Does NIOD have information about Nazi camps and prisons?
In recent years, historian Nikolaus Wachsmann has published two general overviews of camps and prisons under the Nazi regime: KL: een geschiedenis van de naziconcentratiekampen (Amsterdam 2015, a translation of KL: a history of the Nazi concentration camps) and Hitler’s Prisons: legal terror in Nazi Germany (New Haven [etc.] 2004). A book specifically about Dutch prisons during the German occupation is Ralf Futselaar’s Gevangenissen in oorlogstijd: 1940-1945 (‘Prisons in wartime: 1940-1945’ (Amsterdam 2015)).
Camps in the Netherlands
Most of the archival material about camps in the Netherlands is stored at NIOD. The findings aids for the archives of Kamp Westerbork, Kamp Amersfoort, Kamp Vught, Kamp Ommen and Kamp Schoorl can be accessed via the website.

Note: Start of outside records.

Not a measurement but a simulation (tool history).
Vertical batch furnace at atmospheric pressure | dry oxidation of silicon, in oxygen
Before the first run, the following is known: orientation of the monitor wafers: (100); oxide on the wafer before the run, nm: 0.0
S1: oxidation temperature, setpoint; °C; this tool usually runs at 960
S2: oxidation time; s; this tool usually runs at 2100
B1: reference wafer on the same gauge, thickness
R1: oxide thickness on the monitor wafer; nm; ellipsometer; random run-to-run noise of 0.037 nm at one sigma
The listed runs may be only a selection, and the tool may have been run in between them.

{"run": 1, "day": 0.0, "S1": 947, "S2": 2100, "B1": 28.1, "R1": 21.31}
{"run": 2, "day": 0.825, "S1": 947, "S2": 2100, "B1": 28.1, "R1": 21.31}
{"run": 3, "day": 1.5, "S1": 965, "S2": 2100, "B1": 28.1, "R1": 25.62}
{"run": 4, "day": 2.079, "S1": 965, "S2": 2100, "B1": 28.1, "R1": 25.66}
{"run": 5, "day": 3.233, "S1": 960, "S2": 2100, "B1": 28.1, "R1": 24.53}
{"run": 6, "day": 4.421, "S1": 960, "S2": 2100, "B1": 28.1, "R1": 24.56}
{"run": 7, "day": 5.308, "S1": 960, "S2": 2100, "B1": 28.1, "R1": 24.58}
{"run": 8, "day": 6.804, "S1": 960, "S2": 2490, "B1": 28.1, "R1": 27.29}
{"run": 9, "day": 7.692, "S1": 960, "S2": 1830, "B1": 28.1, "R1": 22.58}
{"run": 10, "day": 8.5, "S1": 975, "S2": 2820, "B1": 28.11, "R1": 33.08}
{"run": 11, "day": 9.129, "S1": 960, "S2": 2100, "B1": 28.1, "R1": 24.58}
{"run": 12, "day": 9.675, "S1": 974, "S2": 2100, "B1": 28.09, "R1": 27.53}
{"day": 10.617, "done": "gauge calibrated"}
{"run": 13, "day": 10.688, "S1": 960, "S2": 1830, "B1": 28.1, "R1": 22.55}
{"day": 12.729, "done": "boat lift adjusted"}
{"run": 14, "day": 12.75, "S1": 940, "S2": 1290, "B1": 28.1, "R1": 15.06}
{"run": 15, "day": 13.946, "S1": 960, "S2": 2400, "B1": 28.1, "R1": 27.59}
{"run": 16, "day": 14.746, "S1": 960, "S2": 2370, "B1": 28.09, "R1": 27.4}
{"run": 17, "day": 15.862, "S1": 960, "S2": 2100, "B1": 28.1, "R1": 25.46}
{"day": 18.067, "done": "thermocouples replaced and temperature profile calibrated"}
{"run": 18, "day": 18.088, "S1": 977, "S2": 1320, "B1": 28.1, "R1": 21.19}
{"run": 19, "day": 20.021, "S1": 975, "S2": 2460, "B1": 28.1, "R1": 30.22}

A general overview of the archives and collections relating to the camps of Amersfoort, Vught, Westerbork, Ommen and Schoorl during the German occupation can be accessed at www.kamparchieven.nl. Apart from the NIOD finding aids for these camps, the relevant finding aids of nine other archive institutions can also be consulted through this website.
Material about the hostage camps in Haaren and Sint Michielsgestel can be found in NIOD collection 250j, ‘Gijzelaarskampen’ (‘Hostage camps’).
The NIOD also has material on the Jewish ‘homes’ De Schaffelaar and De Biezen in Barneveld, for instance in collection 250b, ‘Gevangenissen in Nederland’ (‘Prisons in the Netherlands’), numbers 64 to 82, and in collection 101b, ‘Afdeling Kabinet van de Secretaris-Generaal’ (‘Cabinet Department of the Secretary General’), numbers 151 to 501. See also the question: Does NIOD have information about the persecution of the Jews?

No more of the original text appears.